Bottoms up: A wine primer

Bottoms up: A wine primer

The thought of being a wine connoisseur is enough to conjure up images of highfalutin, snobbish people mumbling fancy jargon. Having to choose a wine in a fine restaurant can make some nervous. It hasn’t helped that there are enough ‘rules’ and myths about wine that can make many people feel a little intimidated. But you can get to know wine pretty well.

The senses are very important in appreciating any wine. What is its color like? If it is a white wine, is clear or hazy or opaque? What does it smell like? Does it smell like flowers, fruits, wood? What does it taste like? Can you pick up caramel, or citrus, or strawberry? How does it feel in your mouth? Is it smooth or bold or coarse? Don't worry of you if you don't can't pick up any of these initially - like anything else, it take practice to perfect.




Most basic white table wines would be considered 'dry' because they are fermented until all the sugars were converted to alcohol - making it dry. Examples of these would include the Chardonnay, Pinot Grigio and Sauvignon Blanc. Some wines, like those made from the Chenin Blanc grapes might be considered 'off dry' because they have some residual sweetness to them, but not enough to make them a dessert wine. The sweetness of a wine can also be affected by the ripeness of the grape and the presence of flavors verging on buttery or vanilla. California Chardonnays and wines from the Loire Valley, Alsace, Germany and Austria tend to be slightly sweeter.

Apart from dessert wines such as port, most red table wines are completely dry. Examples would be the Cabernet Sauvignon, Bordeaux, Merlot, Pinot Noir, and Syrah. Note that naturally occurring compounds in wines called tannins might have the effect of making you mouth feel dry, but that does not make a wine dry. Tannins are a function of texture, and dryness a function of taste (sweetness, or the lack thereof).
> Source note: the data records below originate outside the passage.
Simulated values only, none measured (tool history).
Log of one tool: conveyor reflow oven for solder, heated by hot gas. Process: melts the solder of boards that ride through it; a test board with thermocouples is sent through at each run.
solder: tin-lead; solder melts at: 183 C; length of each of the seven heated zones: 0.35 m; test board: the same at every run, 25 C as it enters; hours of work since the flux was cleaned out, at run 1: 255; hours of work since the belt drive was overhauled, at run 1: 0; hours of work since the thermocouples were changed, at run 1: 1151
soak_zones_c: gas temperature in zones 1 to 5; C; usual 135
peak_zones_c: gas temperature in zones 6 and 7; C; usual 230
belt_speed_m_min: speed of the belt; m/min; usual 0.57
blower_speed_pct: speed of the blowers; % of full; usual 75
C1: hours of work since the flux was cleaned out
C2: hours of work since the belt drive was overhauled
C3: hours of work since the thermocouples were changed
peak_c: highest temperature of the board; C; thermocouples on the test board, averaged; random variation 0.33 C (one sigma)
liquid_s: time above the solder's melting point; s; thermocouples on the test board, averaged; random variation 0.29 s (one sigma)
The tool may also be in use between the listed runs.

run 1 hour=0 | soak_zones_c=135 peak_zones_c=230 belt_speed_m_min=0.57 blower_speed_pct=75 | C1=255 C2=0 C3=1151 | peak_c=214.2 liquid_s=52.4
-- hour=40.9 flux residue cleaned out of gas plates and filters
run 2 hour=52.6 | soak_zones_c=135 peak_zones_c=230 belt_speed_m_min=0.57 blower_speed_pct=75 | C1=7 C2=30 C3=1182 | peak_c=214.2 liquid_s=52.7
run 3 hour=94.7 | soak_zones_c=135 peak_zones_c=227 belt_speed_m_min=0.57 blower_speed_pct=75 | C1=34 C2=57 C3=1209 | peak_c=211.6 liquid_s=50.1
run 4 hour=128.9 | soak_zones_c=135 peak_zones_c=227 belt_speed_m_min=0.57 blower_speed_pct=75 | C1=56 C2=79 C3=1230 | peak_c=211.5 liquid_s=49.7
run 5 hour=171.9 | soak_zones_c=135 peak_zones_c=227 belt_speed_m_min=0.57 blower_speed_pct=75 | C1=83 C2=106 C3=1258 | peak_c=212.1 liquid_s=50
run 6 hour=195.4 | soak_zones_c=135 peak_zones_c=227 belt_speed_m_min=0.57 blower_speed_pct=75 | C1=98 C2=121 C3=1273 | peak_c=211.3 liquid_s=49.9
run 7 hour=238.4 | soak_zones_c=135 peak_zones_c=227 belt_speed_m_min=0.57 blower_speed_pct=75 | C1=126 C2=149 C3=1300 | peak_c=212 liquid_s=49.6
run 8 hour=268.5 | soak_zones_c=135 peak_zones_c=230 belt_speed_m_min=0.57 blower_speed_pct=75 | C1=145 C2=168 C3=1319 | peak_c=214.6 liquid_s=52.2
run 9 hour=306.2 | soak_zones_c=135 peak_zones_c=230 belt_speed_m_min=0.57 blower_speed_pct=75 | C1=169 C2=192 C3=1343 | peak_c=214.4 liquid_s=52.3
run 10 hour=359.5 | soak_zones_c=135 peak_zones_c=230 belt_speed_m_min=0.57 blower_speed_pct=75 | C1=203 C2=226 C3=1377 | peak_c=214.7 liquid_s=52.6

In fine restaurants, after you select your wine, the sommelier will bring you your wine and pour you a little bit. Swirl it around first, then sniff it deeply, taking note of the aromas. This is called the 'nose. Then taste it. Take a nice, healthy sip and move it around in your mouth for a few seconds before swallowing it. Remember that you taste different flavors in different areas of your tongue. If you like it, the sommelier will serve your party.

As the French say, "A votre santé!" Enjoy.